First, the deprivation must be caused by the exercise of some right or privilege created by the State or by a rule of conduct imposed by the State or by a person for whom the State is responsible.... Second, the party charged with the deprivation must be a person who may fairly be said to be a state actor.

Lugar, 457 U.S. at 937 (citations omitted). As the Court in Lugar pointed out, these two distinct inquiries are related, “collaps [ing] into each other when the claim of a constitutional deprivation is directed against a party whose official character is such as to lend the weight of the State to his decisions!, but] diverging] when the constitutional claim is directed against a party without such apparent authority, i. e., against a private party.” Id. (citation omitted). Here, Ms. King is seeking relief not from some specific state actor or action but from continued enforcement of a parenting plan established on grounds supplied by her and her ex-spouse. The question becomes whether the State’s authorization of Michael King’s conduct in terms of adopting and enforcing this parenting plan constitutes state action.
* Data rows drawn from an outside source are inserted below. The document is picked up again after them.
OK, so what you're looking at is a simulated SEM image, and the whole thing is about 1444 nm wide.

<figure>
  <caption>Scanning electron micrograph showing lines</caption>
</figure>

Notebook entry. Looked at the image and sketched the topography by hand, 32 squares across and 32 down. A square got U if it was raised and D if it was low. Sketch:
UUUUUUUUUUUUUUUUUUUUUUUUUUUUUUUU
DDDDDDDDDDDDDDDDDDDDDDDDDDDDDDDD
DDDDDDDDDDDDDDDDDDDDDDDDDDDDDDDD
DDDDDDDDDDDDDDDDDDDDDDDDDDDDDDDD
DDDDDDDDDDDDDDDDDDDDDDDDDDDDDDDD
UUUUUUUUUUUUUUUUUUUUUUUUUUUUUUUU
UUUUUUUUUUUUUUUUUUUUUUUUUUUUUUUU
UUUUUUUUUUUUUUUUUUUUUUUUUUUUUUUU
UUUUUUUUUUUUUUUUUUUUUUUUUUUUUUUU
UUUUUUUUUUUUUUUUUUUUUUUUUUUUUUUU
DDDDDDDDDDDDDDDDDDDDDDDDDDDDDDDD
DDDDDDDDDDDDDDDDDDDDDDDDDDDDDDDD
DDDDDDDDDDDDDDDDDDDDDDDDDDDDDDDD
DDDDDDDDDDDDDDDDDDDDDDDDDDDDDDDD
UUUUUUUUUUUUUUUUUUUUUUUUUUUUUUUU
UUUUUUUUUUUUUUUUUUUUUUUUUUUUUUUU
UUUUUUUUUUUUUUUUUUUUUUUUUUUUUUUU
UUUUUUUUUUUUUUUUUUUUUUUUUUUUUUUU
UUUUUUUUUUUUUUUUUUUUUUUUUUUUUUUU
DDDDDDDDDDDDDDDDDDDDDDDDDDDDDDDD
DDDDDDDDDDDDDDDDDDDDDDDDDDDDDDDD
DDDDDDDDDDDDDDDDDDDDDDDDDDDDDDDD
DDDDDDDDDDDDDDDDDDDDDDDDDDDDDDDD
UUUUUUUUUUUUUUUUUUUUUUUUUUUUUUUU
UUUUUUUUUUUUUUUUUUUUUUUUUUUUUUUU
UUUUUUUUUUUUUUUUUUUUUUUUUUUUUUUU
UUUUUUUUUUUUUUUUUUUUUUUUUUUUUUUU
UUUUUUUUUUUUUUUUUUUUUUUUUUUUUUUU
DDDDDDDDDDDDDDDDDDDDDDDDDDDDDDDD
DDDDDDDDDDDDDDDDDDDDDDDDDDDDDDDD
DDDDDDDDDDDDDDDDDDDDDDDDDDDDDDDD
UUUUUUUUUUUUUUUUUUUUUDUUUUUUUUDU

¶54 Adjudication and enforcement of private rights is not sufficient state action in the sense necessary to implicate constitutional protections. It is axiomatic a state acts only through its executive, legislative, or judicial branch, Shelley v. Kraemer, 334 U.S. 1, 14, 68 S. Ct. 836, 92 L. Ed. 1161 (1948). State action, however, in the “full and complete sense of the phrase,” id. at 19, exists only when the state is fairly responsible for the conduct in question. See Lugar, 457 U.S. at 937. Merely providing a neutral forum to resolve a private dispute is insufficient state action without something more to make the state responsible for the alleged deprivation of rights. The distinction between the state acting itself and the state obligated to act on grounds *401supplied by an individual is critical to maintaining the private/public dichotomy. Herzog, supra, at 7. Otherwise, any state enforcement of private rights would trigger constitutional litigation. Lugar, 457 U.S. at 937.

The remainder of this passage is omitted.